Ah. . .no you haven't. You have seen what runamock *government control* can do. The damage was done by businesses completely under government control. The banks had the government grab them by their nether regions and told they would do what the government wanted or the government would tighten its grip. If the government had kept its hands off the banks jewels the banks would have never made such risky loans. After all what business is going to willingly do something it KNOWS is going to lose them vast amounts of money?


----------



## Warwalk (May 25, 2011)

@Watcher ~ you'd mentioned 30,000 as a reference point. I think this might be a tad bit low. Nonetheless, by the time a person is making thirty ~million~ dollars, I'd say they're safely able to pay more.

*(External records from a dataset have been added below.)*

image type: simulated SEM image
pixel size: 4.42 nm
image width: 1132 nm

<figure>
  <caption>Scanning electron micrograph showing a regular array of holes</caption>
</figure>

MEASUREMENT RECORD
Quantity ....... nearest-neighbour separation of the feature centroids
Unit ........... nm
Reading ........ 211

Regarding CEO's. In my opinion CEO's aren't necessarily substantially smarter than anyone else. That's not to say they aren't smart, but just that they're not substantially smarter. If they ~were~ smarter, they'd fail far less often. The difficulty is, plenty of times CEO's wind up doing very poorly for their company, but still rake in enormous profits. Personally, I think that CEO's are extravagantly overpaid.


----------



## Warwalk (May 25, 2011)

@Watcher ~ we're simply going to have to agree to disagree on some of this stuff, lol


----------



## JeffreyD (Dec 27, 2006)

Warwalk said:


> @Watcher ~ you'd mentioned 30,000 as a reference point. I think this might be a tad bit low. Nonetheless, by the time a person is making thirty ~million~ dollars, I'd say they're safely able to pay more.
> 
> Regarding CEO's. In my opinion CEO's aren't necessarily substantially smarter than anyone else. That's not to say they aren't smart, but just that they're not substantially smarter. If they ~were~ smarter, they'd fail far less often. The difficulty is, plenty of times CEO's wind up doing very poorly for their company, but still rake in enormous profits. Personally, I think that CEO's are extravagantly overpaid.


Why aren't you one?


----------



## JJ Grandits (Nov 10, 2002)

What exactly is wealth? Based on the scale for Americans, Im a working class person. Compared to the average earner worldwide I am incredibly wealthy. Are those so concerned motivated by fairness or envy? Are the limosine liberals concerned by fairness or guilt. They may feel guilt, but still keep their wealth. I've never seen Oprah at Aldi's. And again, what is wealth? By a monetary standard I am working class, however in a personal satisfaction and happiness standard I am a very wealthy person. Ever wonder why rich people commit suicide? Doesn't seem to make any sense if monetary wealth is all its cracked up to be. How could someone with tons of money ever dream of taking their own life? In my working class life I have wonderful hope for the future yet with all their money they don't. Any redistribution folks, please explain.


----------



## GarlicGirl (Mar 12, 2010)

watcher said:


> Ah. . .I maybe wrong but isn't a CEO's job to make as much money for the shareholders as possible? If you do your job really well wouldn't you expect to get a bonus?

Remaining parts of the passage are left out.